12/14/16 Millennials Are Changing Multifamily + Higher Density Housin
By System Tuesday, December 13, 2016
Update for Portland Landlords
Millennials Are Changing Multifamily
What it is:
With more than 75 million members, Millennials now outnumber Baby Boomers as the nation’s largest living generation. This has had a noticeable effect on multifamily properties as this population has different expectations and desires when it comes to their taste in housing. A common theme is that Millennials are looking for “walking amenities”. Unit size is far less important than convenience and location. Unit square footage is shrinking, but new developments are walkable to shopping, coffee shops, and work. If it is not walkable, there is an expectation of mass transit being nearby. Millennials are looking for higher quality gyms that are onsite, tech-focused amenities, and good coffee nearby. In Portland, this demographic continues to grow. In a recent survey, apartment research firm ABODO found that Millennials ranked Portland their 2nd favorite city, ranked only behind Seattle.
Why it’s important:
Staying in touch with what Millennials are looking for in housing is very important in the Portland market. There will be higher demand for properties near MAX routes, and in areas where we are experiencing significant job growth. Improving properties to cater to this tech-saavy demographic can also pay off, as Millennials value high speed internet connections, and properties that are wired to fit their needs.

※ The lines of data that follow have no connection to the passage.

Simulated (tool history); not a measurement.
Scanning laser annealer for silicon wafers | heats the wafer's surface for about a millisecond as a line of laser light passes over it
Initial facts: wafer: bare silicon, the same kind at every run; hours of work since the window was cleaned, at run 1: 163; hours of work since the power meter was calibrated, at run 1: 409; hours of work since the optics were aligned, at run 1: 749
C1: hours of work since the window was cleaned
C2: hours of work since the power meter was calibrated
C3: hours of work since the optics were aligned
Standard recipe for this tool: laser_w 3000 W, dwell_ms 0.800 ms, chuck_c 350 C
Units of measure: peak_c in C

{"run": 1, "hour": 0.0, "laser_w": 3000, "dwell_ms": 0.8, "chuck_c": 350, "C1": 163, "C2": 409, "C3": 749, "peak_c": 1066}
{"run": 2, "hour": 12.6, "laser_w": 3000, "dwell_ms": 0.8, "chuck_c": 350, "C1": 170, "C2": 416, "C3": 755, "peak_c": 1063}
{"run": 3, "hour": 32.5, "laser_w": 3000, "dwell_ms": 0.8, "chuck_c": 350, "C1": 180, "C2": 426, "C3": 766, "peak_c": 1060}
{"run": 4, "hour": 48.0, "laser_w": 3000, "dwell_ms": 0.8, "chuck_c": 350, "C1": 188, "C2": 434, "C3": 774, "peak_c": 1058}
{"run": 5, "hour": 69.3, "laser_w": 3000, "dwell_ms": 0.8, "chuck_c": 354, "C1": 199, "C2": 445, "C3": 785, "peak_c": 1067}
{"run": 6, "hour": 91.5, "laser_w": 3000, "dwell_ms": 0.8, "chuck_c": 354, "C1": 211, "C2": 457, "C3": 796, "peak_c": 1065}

The Portland City Council debated last week on how much single family housing will be rezoned for higher densities. The current recommendation will allow multifamily housing within ¼ of a mile of designated urban centers, corridors with frequent bus service and high capacity transit, and in housing opportunity areas such as near parks and schools. Opponents argue that the rezoning will destroy the character of existing neighborhoods, and some would prefer a smaller area to be rezoned (1/8 of a mile). A decision will likely be made by the end of December, and rezoning changes would take effect in January of 2018. Regardless of the extent of rezoning done at this time, 123,000 new households are expected here by 2035.
Why it’s important:
Many of the properties we manage may fall into this rezoning area. The potential to convert single family homes into multiplexes may result in higher property values, and the potential to redevelop properties to generate more rental income for our clients. Experts in our area say that we have a “missing middle housing” problem, with a shortage of duplexes and cottage clusters.